Skip to content
New issue

Have a question about this project? Sign up for a free GitHub account to open an issue and contact its maintainers and the community.

By clicking “Sign up for GitHub”, you agree to our terms of service and privacy statement. We’ll occasionally send you account related emails.

Already on GitHub? Sign in to your account

NVML ERROR: RM has detected an NVML/RM version mismatch. #41

Closed
bounlu opened this issue Sep 27, 2022 · 4 comments
Closed

NVML ERROR: RM has detected an NVML/RM version mismatch. #41

bounlu opened this issue Sep 27, 2022 · 4 comments

Comments

@bounlu
Copy link

bounlu commented Sep 27, 2022

I installed the nvitop via pip3 as described and it worked fine.
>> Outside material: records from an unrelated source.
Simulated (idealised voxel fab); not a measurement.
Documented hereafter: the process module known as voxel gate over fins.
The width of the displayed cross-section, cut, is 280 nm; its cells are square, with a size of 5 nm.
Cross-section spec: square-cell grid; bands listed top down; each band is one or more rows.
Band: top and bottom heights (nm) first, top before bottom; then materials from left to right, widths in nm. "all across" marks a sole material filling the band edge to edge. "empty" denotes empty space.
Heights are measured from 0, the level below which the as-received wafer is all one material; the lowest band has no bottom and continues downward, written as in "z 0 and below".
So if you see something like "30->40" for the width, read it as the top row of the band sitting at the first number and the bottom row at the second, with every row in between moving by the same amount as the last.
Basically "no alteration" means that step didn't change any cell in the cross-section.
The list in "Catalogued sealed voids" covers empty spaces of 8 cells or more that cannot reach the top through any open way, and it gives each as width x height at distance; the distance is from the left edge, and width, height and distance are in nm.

Then I installed nvcc via:

sudo apt install nvidia-cuda-toolkit

Then nvitop stopped working with the error:

NVML ERROR: RM has detected an NVML/RM version mismatch.

How to make both work?

@XuehaiPan
Copy link
Owner

Then nvitop stopped working with the error:

NVML ERROR: RM has detected an NVML/RM version mismatch.

@bounlu The command sudo apt install nvidia-cuda-toolkit modifies your NVIDIA driver. You need to offload and reload the NVIDIA kernel module. The easiest and safest way is to restart your machine.

If you are sure that currently there are no processes (including the Desktop GUI) using the GPU, you can try the following command without a restart:

sudo modprobe -r -f $(sudo lsmod | grep '^nvidia' | awk '{ print $1 }')
nvidia-smi

@bounlu
Copy link
Author

bounlu commented Sep 27, 2022

I already restarted the server, which didn't help.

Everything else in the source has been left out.